# "martial arts specialist ninja" (ninjer) arrested



## Bill Mattocks (Apr 8, 2010)

I never knew about these guys.  Must be undercover or something.

http://www.gloucestertimes.com/punews/local_story_097224514.html



> Police took an inventory of the vehicle after noticing a switchblade in the center console, within Barenbaum's reach. As a result of the search, police found double-edged knives, a double-edged hatchet, metallic knuckles, and a bag with 10 wooden "fighting" sticks.
> Barenbaum claimed to be a "martial arts specialist ninja," police said.
> The 50-year-old was charged with four counts of carrying a dangerous weapon, unlicensed operation of a motor vehicle, failure to stop, and speeding.


Oh, but there's more...


> He was later found walking barefoot down Nugent Stretch yelling at cars and was told by police to stop and leave the area.



Because that's what ninjers do.  They yell at cars.


----------



## Shawn-San (Apr 8, 2010)

How rediculous!


----------



## Cryozombie (Apr 17, 2010)

Bill Mattocks said:


> Because that's what ninjers do.  They yell at cars.
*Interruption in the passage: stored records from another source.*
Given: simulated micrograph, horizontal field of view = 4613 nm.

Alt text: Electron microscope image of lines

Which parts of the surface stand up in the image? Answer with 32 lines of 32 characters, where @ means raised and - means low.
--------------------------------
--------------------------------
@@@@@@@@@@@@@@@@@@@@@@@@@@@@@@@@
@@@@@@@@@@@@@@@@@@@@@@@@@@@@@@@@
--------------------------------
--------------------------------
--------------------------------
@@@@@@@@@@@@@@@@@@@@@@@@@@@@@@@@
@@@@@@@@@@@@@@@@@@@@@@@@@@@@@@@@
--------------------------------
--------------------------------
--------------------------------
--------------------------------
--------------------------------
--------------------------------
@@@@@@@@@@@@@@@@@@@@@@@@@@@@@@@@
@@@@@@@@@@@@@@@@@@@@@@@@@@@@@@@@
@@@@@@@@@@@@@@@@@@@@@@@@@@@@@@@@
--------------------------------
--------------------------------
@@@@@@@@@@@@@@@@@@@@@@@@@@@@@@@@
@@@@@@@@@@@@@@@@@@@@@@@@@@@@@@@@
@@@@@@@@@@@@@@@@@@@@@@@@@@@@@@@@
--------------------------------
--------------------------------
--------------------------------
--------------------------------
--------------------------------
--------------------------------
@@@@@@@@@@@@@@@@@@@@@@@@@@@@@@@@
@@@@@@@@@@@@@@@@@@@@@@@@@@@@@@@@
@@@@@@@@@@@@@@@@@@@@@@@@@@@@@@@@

I do.  Usually while I myself am driving.  I'm generally calling them Douchebags and telling them to get off the road.  

Heh heh.


----------



## theletch1 (Apr 17, 2010)

If he was a true ninja the cops would have found an empty car and the folks he was yelling at would have thought it was the voices in their heads yelling at them.


----------



## grydth (Apr 17, 2010)

The "specialist" ninja do not need valid drivers licenses.


----------



## Kyosanim (Apr 27, 2010)

Bill Mattocks said:


> I never knew about these guys.  Must be undercover or something.
> 
> http://www.gloucestertimes.com/punews/local_story_097224514.html
> 
> ...




Hahahahahahahahahahaha that is awesome!!!!!!!!!!!!!!!!


----------



## Cirdan (Apr 28, 2010)

> He was later found walking barefoot down Nugent Stretch yelling at cars and was told by police to stop and leave the area.


 
Don`t laugh, he is just practicing that ninja trick Storm Shadow did in the G.I. Joe cartoons. One day he will succeed and the car will fall apart.


----------



## 5rings (Apr 28, 2010)

10 wooden fighting sticks??????.....But you only have two hands?


----------



## l_uk3y (Apr 29, 2010)

5rings said:


> 10 wooden fighting sticks??????.....But you only have two hands?



But he has "specialist" ninja training.  He can easily wield 22 weapons at the same time. All while chasing down cars bare foot instantly stopping them with his voice.


----------